Though faith and repentance are inseparable and simultaneous, yet in the order of nature, faith precedes repentance: “They shall look on me whom they have pierced, and they shall mourn for him as one mourns for his only son” (Zechariah 12:10); “a great number believed and turned unto the Lord” (Acts 11:22). This order is evinced by the following particulars:
1. Faith is the means, and repentance is the end. Faith leads to repentance, not repentance to faith. The Scriptures present God’s mercy in redemption as the motive to repentance: “Turn, O backsliding children, says the Lord; for I am married unto you” (Jeremiah 3:14); “turn unto the Lord your God, for he is gracious and merciful” (Joel 2:13).
2. Repentance involves turning to God; but there can be no turning but through Christ: “No man comes unto the Father but by me” (John 14:6); “I am the door” (10:9).
3. If repentance precedes faith, then it stands between the sinner and Christ. The sinner cannot go to Christ “just as he is,” but must first make certain that he has repented.
4. If repentance precedes faith, then none but the penitent man is invited to believe in Christ. This contradicts Romans 5:6 : “Christ died for the ungodly.” Impenitent sinners are commanded to believe on the Lord Jesus Christ in order to the remission of their sins.
5. The doctrine that repentance precedes faith tends to make repentance legal, that is, a reason why Christ should accept the sinner.

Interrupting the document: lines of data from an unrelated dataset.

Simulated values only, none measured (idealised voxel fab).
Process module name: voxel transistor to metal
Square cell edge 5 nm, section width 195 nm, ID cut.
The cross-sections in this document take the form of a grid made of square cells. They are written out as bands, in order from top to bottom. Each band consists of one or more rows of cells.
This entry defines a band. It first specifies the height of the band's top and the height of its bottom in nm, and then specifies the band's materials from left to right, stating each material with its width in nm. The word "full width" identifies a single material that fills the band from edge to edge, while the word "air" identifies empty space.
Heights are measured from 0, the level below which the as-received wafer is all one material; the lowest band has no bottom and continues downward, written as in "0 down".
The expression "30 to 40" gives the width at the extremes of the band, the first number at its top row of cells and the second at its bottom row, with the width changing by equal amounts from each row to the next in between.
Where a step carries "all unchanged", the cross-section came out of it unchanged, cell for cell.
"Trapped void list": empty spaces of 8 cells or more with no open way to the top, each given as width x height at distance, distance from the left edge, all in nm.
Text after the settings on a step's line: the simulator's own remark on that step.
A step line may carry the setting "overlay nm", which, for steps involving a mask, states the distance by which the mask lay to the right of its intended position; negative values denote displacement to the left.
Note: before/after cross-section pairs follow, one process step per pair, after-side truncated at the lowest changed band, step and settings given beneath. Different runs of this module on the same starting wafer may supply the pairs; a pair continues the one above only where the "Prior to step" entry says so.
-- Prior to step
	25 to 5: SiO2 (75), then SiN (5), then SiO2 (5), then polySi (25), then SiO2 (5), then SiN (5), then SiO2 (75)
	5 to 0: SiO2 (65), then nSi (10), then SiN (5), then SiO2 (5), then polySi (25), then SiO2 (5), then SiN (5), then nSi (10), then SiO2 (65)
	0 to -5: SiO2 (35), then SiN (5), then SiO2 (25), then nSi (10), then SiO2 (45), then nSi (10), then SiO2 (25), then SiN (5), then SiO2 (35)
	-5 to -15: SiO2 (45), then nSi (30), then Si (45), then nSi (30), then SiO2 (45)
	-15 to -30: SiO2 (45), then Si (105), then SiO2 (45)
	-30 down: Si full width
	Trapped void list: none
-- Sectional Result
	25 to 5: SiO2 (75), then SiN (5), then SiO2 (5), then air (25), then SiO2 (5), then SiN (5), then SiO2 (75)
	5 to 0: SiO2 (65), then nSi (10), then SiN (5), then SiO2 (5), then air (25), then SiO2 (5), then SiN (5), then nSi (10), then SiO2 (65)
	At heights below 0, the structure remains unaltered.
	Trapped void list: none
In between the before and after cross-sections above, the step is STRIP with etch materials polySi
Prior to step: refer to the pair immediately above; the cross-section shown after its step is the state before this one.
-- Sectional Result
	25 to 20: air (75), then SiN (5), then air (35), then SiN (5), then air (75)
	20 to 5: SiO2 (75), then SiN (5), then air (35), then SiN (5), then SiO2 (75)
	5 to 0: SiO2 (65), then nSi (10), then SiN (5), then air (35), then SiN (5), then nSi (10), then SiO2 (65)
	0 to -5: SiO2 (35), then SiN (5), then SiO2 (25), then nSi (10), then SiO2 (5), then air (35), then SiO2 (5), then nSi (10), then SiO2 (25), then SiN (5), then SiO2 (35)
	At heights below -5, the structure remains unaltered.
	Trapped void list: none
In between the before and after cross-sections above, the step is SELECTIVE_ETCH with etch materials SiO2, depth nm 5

6. God out of Christ and irrespective of faith in Christ is a consuming fire (Deuteronomy 4:24; Hebrews 12:29). It is impossible to have godly sorrow with this view of God. Only remorse and terror are possible. In such passages as Mark 1:15 (“repent and believe the gospel”) and Acts 20:21 (“testifying repentance toward God and faith toward our Lord Jesus Christ”) the end is mentioned first and the means last. In a proposition, a term may have a position verbally which it has not logically. In Jeremiah 31:34 sanctification is mentioned before pardon: “They shall all know me, for I will forgive their iniquity.”26[Note: 6 26. WS: “Melanchthon taught that repentance was the effect of the law and anterior to faith and used forms of expression which were thought to imply that good works or sanctification, although not the ground of justification, were nevertheless a causa sine qua non [a cause without which not] of our acceptance with God. To this Luther objected, as true sanctification is the consequence and in no sense the condition of the sinner’s justification. We are not justified because we are holy; but being justified, we are made holy” (Hodge, Theology 3.238).]
S U P P L E M E N T
6.4.1 (see p. 787). The fundamental position of faith as the effect and evidence of regeneration, as the act that unites the soul with Christ, as the instrumental cause of justification, and as the antecedent of repentance is indicated by our Lord’s words to Peter: “Upon this rock I will build my church” (Matthew 16:18). That the rock spoken of was the faith, not the person of Peter, was a common explanation of the fathers. Owen (Person of Christ, preface) cites the following: “Origen (tractate in Matthew 16:1-28) expressly denies the words to be spoken of Peter: ‘If you shall think that the whole church was built on Peter alone, what shall we say of John and each of the apostles? Shall we dare to say that the gates of hell shall not prevail against Peter alone? Hilary (Concerning the Trinity 2) says: ‘This is the only immovable foundation; this is the rock of faith confessed by Peter, You are the Son of the living God.’ And Epiphanius (Heresies 39) declares, ‘Upon this rock of assured faith (epi tē petra tautē tēs asphalous pisteōs)27[Note: 7 27. ἐπὶ τῇ πέτρα ταύτῃ τῆς ἀσφαλοῦς πίστεως] I will build my church.’ One or two more out of Augustine shall close these testimonies (Sermon concerning the Words of the Lord 13): ‘Upon this rock which you have confessed, upon this rock which you have known, saying, You are Christ, the Son of the living God, I will build my church, that is, on me myself, the Son of the living God, I will build my church. I will build you upon myself, and not myself on you.’ And he more fully declares his mind in tractate 124 on John: ‘The church in this world is shaken with divers temptations, as with floods and tempests, yet falls not because it is built on the rock (petra) from which Peter took his name. For the rock is not called petra from Peter, but Peter is so called from petra the rock; as Christ is not so called from Christian, but Christian from Christ. Therefore, said the Lord, Upon this rock will I build my church; because Peter had said, You are Christ, the Son of the living God. Upon this rock which you have confessed will I build my church. For Christ himself was the rock on which foundation Peter himself was built. For other foundation can no man lay, save that which is laid, which is Jesus Christ.’ ”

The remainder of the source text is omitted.